May 14, 2015
The Preface of each Mass begins with the exchanges: “The Lord be with you,” “And with your spirit”; “Lift up your hearts,” "We lift them up to the Lord.” The words, “We lift them up to the Lord," are central to what we celebrate on the Solemnity of Ascension.
On the first Ascension day, Christ was lifted up from the earth. In remembering and celebrating this event, the Church on earth today joins Christ even now in being raised to heaven. Ascension day is not something that happened only to Christ long ago, but is a reality that occurs in the community of Christians in a permanent and ongoing manner.
The whole movement of this lifting up, this great Ascension, will be complete only when all of humanity, all of history, all of creation have been drawn into the realm of God's eternal Kingdom.
Ascension day proclaims the hope and glory held out to all who are in Christ. We who are baptized have gone into the waters of death, and in the living out of our baptism we already experience Ascension.

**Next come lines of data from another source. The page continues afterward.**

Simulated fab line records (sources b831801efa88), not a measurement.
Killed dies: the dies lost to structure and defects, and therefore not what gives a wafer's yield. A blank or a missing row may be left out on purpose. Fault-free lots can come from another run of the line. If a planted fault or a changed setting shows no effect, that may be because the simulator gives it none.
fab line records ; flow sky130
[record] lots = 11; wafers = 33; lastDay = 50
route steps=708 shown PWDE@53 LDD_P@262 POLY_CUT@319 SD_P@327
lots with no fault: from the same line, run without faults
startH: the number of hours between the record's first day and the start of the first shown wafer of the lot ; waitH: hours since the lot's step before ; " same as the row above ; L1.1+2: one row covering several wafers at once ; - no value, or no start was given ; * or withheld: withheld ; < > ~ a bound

In all the sacraments, Christ reaches out to humanity and draws it to himself. In the great sacrament of the Eucharist, heaven descends to earth, so that earth might ascend to heaven. This worshipping assembly, we might well say, is itself a great act of Ascension.
We find in the Ascension a pressing spiritual invitation to change our lives in practical and concrete ways. All the good and noble things we do involve a lifting up: acting in charity, reaching out in friendship, bringing the good news to the needy, acting out of our best motivations, making the best choices, putting our best foot forward.
In one of his sermons for Ascension day, Cardinal John Henry Newman spoke very expressively on this matter. Newman spoke of people whose hearts and minds are not lifted up to the Lord. These are people, he says, who are too concerned by worldly success or with the wisdom of the world. Instead of being lifted up they are being pulled down, debased, and degraded. Newman speaks of the ways in which we fail to lift up our hearts: When we are overly anxious, or bitter about something, cold and barren in our thinking, hollow in our souls, blind to the future.
The challenge of Ascension day is presented well by Newman. These are his words: "Start now with this holy season and rise with Christ. See, He offers you his hand; He is rising; rise with Him. Mount up from the grave of the old Adam; from groveling cares, and jealousies, and fretfulness, and worldly aims; from [impulsions] of habit; from the tumult of passion, from . . . a cold, worldly, calculating spirit, from frivolity, from self conceit and [self righteousness]."
All of us—the whole Church and the whole world—have much to be raised from, and much to ascend to. The process of rising up and ascending to Christ will never be finished until the final Ascension day at the end of history.
As the permanent Ascension of the Church and of Christian believers continues, we are called to keep our sights high, not to let ourselves be dragged down, not to settle for being less than God calls us to be. We are called constantly to make our own the words of the Eucharistic preface, “We lift them up to the Lord.”
Let us take these words to heart as we celebrate one of the great moments of the Easter season: the Solemnity of the Lord’s Ascension.